* vs +

Discussion of chess software programming and technical issues.

Moderators: hgm, Rebel, chrisw

User avatar
stegemma
Posts: 859
Joined: Mon Aug 10, 2009 10:05 pm
Location: Italy
Full name: Stefano Gemma

* vs +

Post by stegemma »

Anybody has try the idea to multiply parameters instead of add? The idea is to use parameters as a probability to win, when some feature occurs. For sample, if I find that having a passed pawn lead to victory in 110% of the times, the value of the position can be multiply by 1.10. If I have a doubled pawn (and maybe some other event occurs) I can multiply positional value by 0.95 and so on. This maybe could give a bigger interrelation between parameters than just adding them.

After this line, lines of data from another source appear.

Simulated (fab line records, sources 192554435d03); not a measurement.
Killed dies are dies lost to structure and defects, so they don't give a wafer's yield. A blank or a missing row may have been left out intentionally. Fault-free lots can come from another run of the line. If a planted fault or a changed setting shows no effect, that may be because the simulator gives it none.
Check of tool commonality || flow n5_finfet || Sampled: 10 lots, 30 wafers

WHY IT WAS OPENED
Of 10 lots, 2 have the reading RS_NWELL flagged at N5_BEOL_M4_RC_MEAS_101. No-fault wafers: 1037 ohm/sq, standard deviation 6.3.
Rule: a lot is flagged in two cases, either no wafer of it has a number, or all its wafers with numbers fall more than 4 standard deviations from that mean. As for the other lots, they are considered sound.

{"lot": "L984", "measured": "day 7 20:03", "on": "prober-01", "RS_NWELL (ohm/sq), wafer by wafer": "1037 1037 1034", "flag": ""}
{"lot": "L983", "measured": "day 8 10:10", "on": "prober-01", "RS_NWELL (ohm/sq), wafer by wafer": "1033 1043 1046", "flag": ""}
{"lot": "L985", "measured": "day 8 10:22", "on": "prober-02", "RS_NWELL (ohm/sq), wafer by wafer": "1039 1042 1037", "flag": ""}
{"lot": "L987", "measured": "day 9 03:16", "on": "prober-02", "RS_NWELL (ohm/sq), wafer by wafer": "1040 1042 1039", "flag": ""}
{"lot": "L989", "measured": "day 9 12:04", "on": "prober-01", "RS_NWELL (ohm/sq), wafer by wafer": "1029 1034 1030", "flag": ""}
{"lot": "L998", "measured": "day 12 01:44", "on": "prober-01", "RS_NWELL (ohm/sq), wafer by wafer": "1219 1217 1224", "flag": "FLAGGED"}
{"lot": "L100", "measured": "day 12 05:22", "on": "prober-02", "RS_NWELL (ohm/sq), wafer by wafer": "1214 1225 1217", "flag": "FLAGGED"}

I would like to try this on the next version of satana, using the random move generator to collect statistics... but I'm afraid that surely dott. Hyatt have already try in '60 before I was born ;)
User avatar
hgm
Posts: 27788
Joined: Fri Mar 10, 2006 10:06 am
Location: Amsterdam
Full name: H G Muller

Re: * vs +

Post by hgm »

Well, multiplying numbers is equivalent adding their logarithms. So it isn't really different. You just have to apply some logarithmic (i.e. saturating) correction to the evaluation.

Not that it matters very much, though, as any monotonous mapping of the scores will eventually give the same search. It only matters if you compare scores that have a different mapping. Or apply a fixed additive delayed-loss bonus to them. This actually makes some silly behavior (like sacrificing a Rook on ply 1 to avoid the loss of a Queen on ply 20) go away.
User avatar
hgm
Posts: 27788
Joined: Fri Mar 10, 2006 10:06 am
Location: Amsterdam
Full name: H G Muller

Re: * vs +

Post by hgm »

Well, multiplying numbers is equivalent adding their logarithms. So it isn't really different. You just have to apply some logarithmic (i.e. saturating) correction to the evaluation.

Not that it matters very much, though, as any monotonous mapping of the scores will eventually give the same search. It only matters if you compare scores that have a different mapping. Or apply a fixed additive delayed-loss bonus to them. This actually makes some silly behavior (like sacrificing a Rook on ply 1 to avoid the loss of a Queen on ply 20) go away.
mvk
Posts: 589
Joined: Tue Jun 04, 2013 10:15 pm

Re: * vs +

Post by mvk »

stegemma wrote:Anybody has try the idea to multiply parameters instead of add?
Multiplication is the same as adding the logarithms, so I think it only changes the scale of representation and not the relative ordering of positions. Unless you want to mix the operators. In a way we are already comparing probabilities, except that we silently map them onto a piece value scale using the (inverse of the) logistic function. In the range where games get won or lost (say, -2p to +2p), this mapping is almost linear. Outside that range it really doesn't matter what you do.
[Account deleted]
User avatar
stegemma
Posts: 859
Joined: Mon Aug 10, 2009 10:05 pm
Location: Italy
Full name: Stefano Gemma

Re: * vs +

Post by stegemma »

hgm wrote:Well, multiplying numbers is equivalent adding their logarithms. So it isn't really different. You just have to apply some logarithmic (i.e. saturating) correction to the evaluation.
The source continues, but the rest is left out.